The following document describes details on the Data Warehousing and Modern BI technical pattern deployed via Cortana Intelligence Solutions. It covers the following:
- Architecture: A high level description of deployed components, building-blocks and resulting outputs.
- Data Flow: Describes the datasets created and transforms applied over various services to generate the star-schema model of the source OLTP data.
- Dataset: Overview of the Adventure Works OLTP dataset: our source OLTP database for this solution.
- Monitoring: Details on monitoring and setting up alarms for your warehousing pipeline.
- Visualizing with Power BI: A wallk through on sourcing the OLAP data to visualize a sample Reseller Sales Dashboard using Power BI.
- Batch Load and Incremental Processing: Covers the details of Hive queries used, tables created and the procedures applied to perform the initial load and ingest incrementals to support change data capture for the dimensions and facts.
In this solution, we demonstrate how a hybrid EDW scenario can be implemented on Azure using:
- Azure SQL Data Warehouse as a Data mart to vend business-line specific data.
- Azure Analysis Services as an analytical engine to drive reporting.
- Azure Blob Storage as a Data Lake to store raw data in their native format until needed in a flat architecture.
- Azure HDInsight as a processing layer to transform, sanitize and load raw data into a de-normalized format suitable for analytics.
- Azure Data Factory as our orchestration engine to move, transform, monitor and process data in a scheduled time-slice based manner.
Our scenario includes an Extract-Load-and-Transform (ELT) model. Firstly, we extract data from an operational OLTP data source into Azure Blob Storage. Azure Blob acts as landing zone to process initially loaded data. We then transform the data to generate facts and dimensions using Azure HDInsight's Hive as our processing engine. This processed data is then moved into Azure SQL Data Warehouse that acts as data mart for reporting and analysis. We then show how this data can be visualized on tools such as PowerBI. Importantly, we also show how this entire architecture can be orchestrated and monitored through Azure Data Factory. To demonstrate this, we deploy both a batch pipeline to showcase initial bulk data load and an incremental pipeline to instrument change data capture for incoming data slices.
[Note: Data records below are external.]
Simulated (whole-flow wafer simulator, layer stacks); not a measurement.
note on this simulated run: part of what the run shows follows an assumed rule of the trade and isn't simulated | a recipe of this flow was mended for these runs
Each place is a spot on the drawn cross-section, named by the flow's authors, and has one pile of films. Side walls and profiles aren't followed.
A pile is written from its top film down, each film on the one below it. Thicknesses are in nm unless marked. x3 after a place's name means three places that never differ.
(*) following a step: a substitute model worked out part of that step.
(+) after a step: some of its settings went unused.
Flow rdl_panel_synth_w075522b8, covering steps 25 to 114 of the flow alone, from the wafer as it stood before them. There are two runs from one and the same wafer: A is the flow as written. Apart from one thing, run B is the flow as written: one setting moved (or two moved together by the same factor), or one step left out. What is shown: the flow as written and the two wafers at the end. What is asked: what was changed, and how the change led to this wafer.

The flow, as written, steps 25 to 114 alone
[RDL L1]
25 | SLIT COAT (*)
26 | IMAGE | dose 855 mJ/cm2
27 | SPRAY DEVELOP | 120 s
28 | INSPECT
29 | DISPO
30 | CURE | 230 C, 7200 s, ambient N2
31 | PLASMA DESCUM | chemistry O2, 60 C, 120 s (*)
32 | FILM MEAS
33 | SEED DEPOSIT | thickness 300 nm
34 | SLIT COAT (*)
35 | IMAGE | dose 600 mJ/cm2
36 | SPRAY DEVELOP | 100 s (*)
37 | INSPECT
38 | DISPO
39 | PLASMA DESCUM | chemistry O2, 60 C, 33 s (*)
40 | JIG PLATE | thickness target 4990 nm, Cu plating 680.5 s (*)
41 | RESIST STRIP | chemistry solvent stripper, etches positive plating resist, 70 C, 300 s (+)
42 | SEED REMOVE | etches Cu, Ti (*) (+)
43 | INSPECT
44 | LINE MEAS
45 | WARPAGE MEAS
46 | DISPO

The following steps are performed as outlined in the chart above:
- [1->2] Normalized OLTP data is cloned to Azure Blob storage every hour. Data copied is partitioned by time slice at a 1 hour granularity.
- [3->4->5] Hive external tables are created against the cloned source OLTP data and used to generate dimensions which are writtern back to a Hive transactional table. Refer here for details of the transforms applied. In the incremental pipeline, deltas are reconciled using the procedure outlined here.
- [5->6->7] Generated dimensions and source OLTP data are used to generate Hive transactional Fact tables.
- [6->7/8->9] Fact & Dimension tables are written out to CSV files in Azure Blob to enable Polybase load into the data mart (Azure SQL Data Warehouse). Stored procedure activities in Azure Data Factory are kicked off to load external tables and subsequent inserts into Fact and Dimension tables. In the incremental pipeline, deltas are reconciled in a manner similar to the procedure outlined here.
- [10] Data sourced from the data mart is used to generate tabular/multi-dimensional models in Azure Analysis Services.
- [11] Data cached in Azure Analysis services is sourced to visualize dashboards and reports.
The data used as our OLTP source models a fictious company named 'Adventure Works Cycles'; a large, multinational manufacturing company. The company manufactures and sells metal and composite bicycles to North American, European and Asian commercial markets. Refer here for deeper look at the various business scenarios addressed by this dataset.
To simulate incremental inserts, we deploy a data generator to simulate sales orders being produced in real-time. This will be deployed as a webjob in your subscription as part of the solution. You can view the status of this webjob by referring to the CIS deployment page. You can also view the source code here.
- Head to the Monitor & Manage App from the Azure Data Factory blade. You can access this blade quickly by referencing your CIS deployment page once the deployment is complete. The data factory blade is accessible by clicking the Azure Data Factory link on this page.
- Because we simulate our batch pipeline as being a one-time initial load in the past, set the Start Time (UTC) and End time (UTC) to
06/10/2016 12:00 am
and06/15/2016 12:00 am
to be able to view activity windows for the batch pipeline.
- Notice now that the
Activity Windows
pane shows several time slices in various stages (Read, In-Progress, Waiting etc.). To view the slices from the Batch pipeline, click the funnel icon next to Pipeline and select the BatchLoadPipeline.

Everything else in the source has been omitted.